In a quiet data day for many Asian countries, the forex market continued to ride on yesterday’s wave of several key events and speeches during the Asian trading session. The euro continued to build on its positive momentum against the dollar, following European Central Bank President’s bullish take on the eurozone economy. The dollar had a setback against the yen amid the postponed voting on the healthcare bill in the US Senate.
The euro maintained its upward trend against the dollar, rising to the highest level in 10 months on the speech by ECB President Mario Draghi. His view that ‘Deflationary forces have been replaced by reflationary ones’ has helped euro/dollar rise 0.40%, to last trade at 1.1383. Stronger than expected French consumer confidence might have also helped the euro. At a 108, the confidence in June rose above the estimated level of 103 and above May’s 103. In early European session, the markets will be monitoring the release of Italian core inflation for June.

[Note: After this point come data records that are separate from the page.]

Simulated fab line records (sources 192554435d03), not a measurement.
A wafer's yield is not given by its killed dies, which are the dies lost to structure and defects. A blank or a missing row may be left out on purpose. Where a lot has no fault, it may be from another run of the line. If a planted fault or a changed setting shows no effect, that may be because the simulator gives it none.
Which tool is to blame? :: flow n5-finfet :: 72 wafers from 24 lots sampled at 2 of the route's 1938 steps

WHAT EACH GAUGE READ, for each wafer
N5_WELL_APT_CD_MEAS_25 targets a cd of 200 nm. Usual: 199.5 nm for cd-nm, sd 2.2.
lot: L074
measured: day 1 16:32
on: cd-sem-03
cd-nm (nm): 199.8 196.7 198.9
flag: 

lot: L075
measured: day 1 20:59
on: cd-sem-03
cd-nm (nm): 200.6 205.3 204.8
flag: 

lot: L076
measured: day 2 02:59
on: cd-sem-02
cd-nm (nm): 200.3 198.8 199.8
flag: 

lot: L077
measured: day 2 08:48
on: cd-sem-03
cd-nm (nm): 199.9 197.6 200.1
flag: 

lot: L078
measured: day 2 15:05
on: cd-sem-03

As the euro was consolidating gains, the dollar index, which measures the greenback against a basket of peers, was down 0.18%, at one point hitting 96.165, its lowest intraday-quote since the pre-election period in November of last year.
Federal Reserve Chair Janet Yellen offered little support for the dollar during her speech last night. She said, ‘it will be appropriate to raise interest rates very gradually’, though she tried to sidestep the topic of US monetary policy. Additionally, the dollar weakened against the yen during the Asian session following the news that the voting on the US healthcare bill was postponed in the Senate. Dollar/yen was last flat on the day, trading at 112.33. US pending home sales for May will be released later in the day.
Sterling has retraced some of yesterday’s gains against the dollar during the Asian trading session. Pound/dollar last traded at 1.2796.
Looking at commodities, WTI oil futures (August 2017 contract) is up slightly today, last trading at $43.87 a barrel. However, it has been pressured after a report of rising US inventories, underpinning a major concern that a three-year supply glut is far from over.
Gold has continued to rise during the Asian session, last trading at $1250.43 an ounce.
The European and the US sessions will also be dominated by another set of monetary policy speeches. ECB President and the governors of Bank of England, Bank of Canada and Bank of Japan are all expected to speak later in the day during a central bank conference in Portugal.